I reviewed the Crossroads GPS ad earlier this week, as you may remember they’re up with a $20 million buy.  Despite spending $20 million to run the ad, I found their ad cold, trying to make a rational case rather than wrapping an emotional case around some facts.

I came across this online video made by the Romney folks that takes on the jobs/economy theme much more effectively than crossroads.

Similar to the Crossroads ad, this one uses the President’s words and turns them against him. But where the Crossroads’ quotes felt out of context these feel devastatingly on point. While the CG’s with the numbers feel a little complicated, and I found hard to read, I did like the driving drum music, and the final shot of the empty factory was pretty powerful. Glad this ad is on the internet only and doesn’t have $20 million behind it.

Priorities USA responded to the Crossroads ad with this ad:

This spot is better than the Crossroads’ ad, while it didn’t break any new ground, and the portraits were neither particularly interesting (except for the kid at the end with the flag sitting on the soccer ball — I think it’s the ball that makes it feel authentic) nor innovative, they were trying to make the ad emotional. Gosh I do hate the ad in the TV effect showing your opponent’s attack ad, it so clunky, can’t we come up with something new? I did like the end line, “We can’t rebuild America if we tear down the middle class.”

Did I love this ad, no. It felt hackneyed and I would have rather seen more unoriginal portraits over the “ads blaming President Obama” section along with Rove headline rather than the ugly TV, it seemed to break the flow of the faces for me, and made the ad more political, and less about these people. At least they tried to hit the right emotional tone and tie it to the message, something the Crossroad ad failed to do.

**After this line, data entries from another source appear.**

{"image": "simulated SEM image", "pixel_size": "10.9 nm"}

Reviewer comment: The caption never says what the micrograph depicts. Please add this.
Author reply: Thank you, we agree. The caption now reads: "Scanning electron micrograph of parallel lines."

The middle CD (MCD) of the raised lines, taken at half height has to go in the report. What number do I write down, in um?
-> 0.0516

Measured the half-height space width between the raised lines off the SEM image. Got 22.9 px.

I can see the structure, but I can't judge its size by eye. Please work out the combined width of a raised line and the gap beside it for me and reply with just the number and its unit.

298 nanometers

These three ads/videos represent the opening salvo of the 2012 General election. Republicans want to make the election about Obama versus some hypothetical candidate, if they succeed then they win. Democrats want the election to be about Obama versus Romney or Pawlenty or Bachman or whomever, he wins that battle because they can’t compare (and their positions are ultimately unpopular). Of the three, the Romney video did the best job on striking that resonate chord. I still question if folks blame Obama for the economy or lack of jobs, they may be angry about it, but not sure they hold him accountable, voters have already made a decision about Obama, and worked the economy into that calculus.

If Republicans have any chance, they’re going to need more videos like Romney’s.